Virginia's Mineral Resources and the American Civil War
Salt was a particularly important commodity in the days before refrigeration, as it was the only practical method to preserve the huge amount of beef and pork necessary to feed the army and the civilian population, roughly nine million people in the South. It also was added to butter to stave off deterioration, it was used to pack eggs and cheese, and it was supplied as a nutrient to livestock. In addition, it was used to tan leather, a ubiquitous commodity which at the time had a multitude of everyday functions. It has been estimated that the average per capita consumption of salt in nineteenth century America was 50 pounds (Lonn, 1933). At the beginning of the Civil War, the United States imported 12 million bushels of salt annually, much of it going to the South.
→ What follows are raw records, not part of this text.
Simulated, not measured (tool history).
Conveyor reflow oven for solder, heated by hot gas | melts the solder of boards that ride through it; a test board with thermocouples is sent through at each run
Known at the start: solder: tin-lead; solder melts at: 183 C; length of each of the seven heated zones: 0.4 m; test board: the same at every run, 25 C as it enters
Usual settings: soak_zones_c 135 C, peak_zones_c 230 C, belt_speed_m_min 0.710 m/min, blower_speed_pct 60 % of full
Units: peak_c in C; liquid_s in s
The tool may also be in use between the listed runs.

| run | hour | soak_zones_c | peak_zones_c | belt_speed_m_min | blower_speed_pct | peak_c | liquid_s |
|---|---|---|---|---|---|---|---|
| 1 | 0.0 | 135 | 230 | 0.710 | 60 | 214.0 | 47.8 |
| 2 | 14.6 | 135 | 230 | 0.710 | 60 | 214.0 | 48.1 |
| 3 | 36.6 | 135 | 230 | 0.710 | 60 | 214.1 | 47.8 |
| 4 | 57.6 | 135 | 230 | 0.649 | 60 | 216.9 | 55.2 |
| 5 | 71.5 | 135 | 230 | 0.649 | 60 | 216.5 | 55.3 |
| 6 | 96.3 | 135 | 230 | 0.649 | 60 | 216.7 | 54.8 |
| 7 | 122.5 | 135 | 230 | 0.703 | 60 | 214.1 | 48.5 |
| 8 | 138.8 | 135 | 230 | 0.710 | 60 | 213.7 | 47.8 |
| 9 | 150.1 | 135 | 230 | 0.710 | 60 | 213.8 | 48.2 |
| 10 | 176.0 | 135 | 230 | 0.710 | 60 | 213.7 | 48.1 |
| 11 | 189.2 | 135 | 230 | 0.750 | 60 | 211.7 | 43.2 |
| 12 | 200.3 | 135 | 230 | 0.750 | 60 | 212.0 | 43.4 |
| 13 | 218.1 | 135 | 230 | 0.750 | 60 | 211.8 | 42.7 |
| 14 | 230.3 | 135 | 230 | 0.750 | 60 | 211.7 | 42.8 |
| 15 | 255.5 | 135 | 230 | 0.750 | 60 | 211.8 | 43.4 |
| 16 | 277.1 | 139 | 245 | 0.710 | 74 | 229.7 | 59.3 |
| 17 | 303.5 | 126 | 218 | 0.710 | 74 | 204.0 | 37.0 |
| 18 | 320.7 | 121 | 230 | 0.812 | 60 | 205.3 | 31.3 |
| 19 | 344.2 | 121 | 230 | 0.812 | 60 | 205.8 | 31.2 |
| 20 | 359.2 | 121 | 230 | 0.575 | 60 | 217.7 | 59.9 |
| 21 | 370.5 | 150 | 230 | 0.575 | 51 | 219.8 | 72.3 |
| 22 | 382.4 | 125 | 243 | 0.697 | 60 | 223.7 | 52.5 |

Salt springs occur in the Valley and Ridge Province of southwestern Virginia. The salt is derived from the Mississippian-age Maccrady Formation, a sequence of shale, siltstone, limestone, dolostone, and evaporite minerals such as halite, anhydrite, and gypsum, all laid down across a mud-rich tidal flat on an ancient, arid coastline. After burial and lithification, these rocks were sheared and crushed along the Saltville Thrust Fault, a major structure that can be traced for hundreds of miles from northern Alabama to southwest Virginia (Whisonant, 1996). Migrating groundwater dissolved the salt, creating natural brine springs and ponds that attracted prehistoric animals such as mammoths, mastodons, and giant ground sloths.
From Harper’s Weekly, January 14, 1865
It is not known exactly when the first Europeans came upon the brine springs of the Holston Valley in southwestern Virginia, but by the 1750s a tract of land containing many of the springs had been granted to Charles Campbell, whose nephew, Arthur, began the first commercial development in 1782 (Whisonant, 1996). Brine was drawn up through wells and boiled off in large iron kettles. In 1795, William King built salt works on property adjoining Campbell’s and for the next several decades the two operations ran in competition. By 1842, production from six wells had reached 200,000 bushels annually (Whisonant, 1996). The 1840 census reported that Virginia produced 1,745,618 bushels that year. By 1850, Virginia salt production, primarily from Saltville and Kanawha (now in West Virginia), had reached 3,478,890 bushels per year, about 36% of the total domestic supply. In 1856, the Virginia & Tennessee Railroad was completed with a spur to Saltville.
By the fall of 1861, the Saltville works had been acquired by Stuart, Buchanan & Company, who managed the operation throughout the Civil War. Shortly after the war began, the company negotiated a contract with the Confederate government to supply the rebel army with 22,000 bushels per month (Whisonant, 1996). One of the partners, William A. Stuart, was the older brother of famous Confederate cavalryman General J.E.B. Stuart, whose wife and children spent much of the war at Saltville.
From the onset of the Civil War, the Union strategists undertook a concerted effort to neutralize southern salt works, including coastal operations in Virginia, North Carolina, Georgia, Florida, and Alabama, along with inland facilities in Kentucky and Arkansas. The price of salt, which sold for as little as 17¢ per bushel before the war, shot up to over $8 in 1862 (Lonn, 1933). By the beginning of 1863, the wells at Saltville were the only remaining significant source of salt in the entire Confederacy, and production ramped up considerably. Prior to the war, the Saltville operations consisted of a single furnace and about seventy kettles; during its peak in 1864 there were thirty-eight furnaces operating upwards of 2,600 kettles, capable of producing 4,000,000 bushels annually (Whisonant, 1996).
The importance of Saltville was not lost on Union commanders, but forays against the salt wells in July and September 1863 and May 1864 never got close. However, on October 1, 1864, five thousand Union soldiers under General Stephen Burbridge managed to get to the outskirts of Saltville. The next day they attacked the outnumbered Confederate defenders, but were driven back and withdrew. Then, in December 1864, Union General George Stoneman’s cavalry raiding northward from Knoxville, Tennessee, ripped up the Virginia & Tennessee Railroad from Bristol to Wytheville, defeated weakened Confederate forces and overwhelmed the Saltville defenses, burning buildings and smashing kettles and kilns. Afterward, the Confederates made attempts to revive the operation, but by then the war was essentially over.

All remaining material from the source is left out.